Retiring in September after three challenging years as the Deputy Secretary in charge of Defence’s acquisition and sustainment arm, Gillis referred to a 38-year career divided into 20 years in public administration, five years in shipbuilding, five years in public administration, five years in aerospace, and the last three years in public administration again.

The amount of work CASG had dealt with during his tenure was “nothing less than phenomenal,” with some members of the contract and procurement team not taking leave for two years.

“Now that’s not good management, but it’s the reality of the work we’ve gone through so I think we’re tired,” Gillis said.

“I think we’re ready to take on the next challenge but it’s tough, this has been the biggest reform of probably any public administration organisation that people have seen. It’s the largest single hit with new acquisitions and we’re reforming our sustainment approach.

“We’re doing that with less people, we’re doing that more effectively, we’re doing that more accountably, and we’re better than the primes in the way we contract.”

The latter remark related to Lee Stanley of Daronmont Technologies telling the conference that some primes were now harder to deal with contractually than CASG – a judgement welcomed by Gillis, who noted “it’s taken 20-something years to get to the point where they’re more painful than we are.”

Gillis disclosed one retirement ambition was to build a treehouse “without any contractors.” Nevertheless, he praised the relationship with both primes and SMEs as “absolutely fantastic” and emphasised his pride in the re-engagement of trust in capability managers by both government and the acquisition community.

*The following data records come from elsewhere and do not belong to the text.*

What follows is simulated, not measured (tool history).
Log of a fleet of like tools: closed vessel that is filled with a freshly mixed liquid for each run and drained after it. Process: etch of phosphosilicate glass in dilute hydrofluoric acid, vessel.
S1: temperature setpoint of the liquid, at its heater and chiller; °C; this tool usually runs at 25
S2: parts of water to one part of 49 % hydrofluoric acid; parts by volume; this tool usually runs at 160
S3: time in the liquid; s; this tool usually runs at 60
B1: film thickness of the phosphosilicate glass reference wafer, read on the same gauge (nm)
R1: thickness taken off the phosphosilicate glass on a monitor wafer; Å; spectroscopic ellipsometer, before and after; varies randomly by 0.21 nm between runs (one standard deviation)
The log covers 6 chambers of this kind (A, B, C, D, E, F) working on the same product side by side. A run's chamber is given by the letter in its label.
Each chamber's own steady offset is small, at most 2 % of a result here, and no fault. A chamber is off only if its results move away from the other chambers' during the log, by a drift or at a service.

Less positive was the speed of reforms – “they should have been quicker and more comprehensive.”

Gillis also noted that the enforcement of Australian Industry Content (AIC) should have been stronger – “I’ve seen some very poor behaviour by people who were putting in AIC plans to actually claim shopfronts. When somebody says that something is an Australian Industry Capability and is going to be built in Australia, that doesn’t mean you import it, run it through a shopfront and sell it to us. Those are the old days, there is no value to it.

“We’re not ever going to do that again. We’re going to become more diligent. Don’t make claims and expect that we’re not following up.”

State governments complaining about national politics was another bugbear, given that in his lengthy experience he had never been in a situation where any federal government had been prepared to compromise Australia’s warfighters and the national interest for state-based political gain.

“Yes, you can talk about decisions to put things in particular states, but that is pre-competition,” he said.

Gillis also scoffed at full page advertorials in the national press taken by some primes in the past 12 to 18 months prior to acquisition decisions.

“In the senior leadership inside the acquisition community, we just laughed. We said if you think that’s going to change the way we run our acquisition, you’re foolish.

“It does only two things. It adds to the coffers of the media community out there, and it may give in some perverted way some national awareness, but we’ve got to do it better because those things were a multi-hundred-thousand-dollar campaign and the Commonwealth ultimately will pay for it.”

Describing his greatest dislike, Gillis referred to what he described as a small number of companies that had “absolutely lied outright to us. They’re poorly behaved and if you think that’s going to work, it’s a disaster, your reputation is trashed.

“I know that my senior leaders have had instances where companies have tried to go around us and where companies have tried to go to the Minister and make representations which are fundamentally untrue.

“You might get away with it once but if you do that to your customer and you’ve been deceitful, you’re foolish.”

The future for Gillis? Apart from the treehouse (a real one), he’ll be travelling to Vietnam, Ireland, NZ, and Canada, and enjoying the company of his five grandchildren.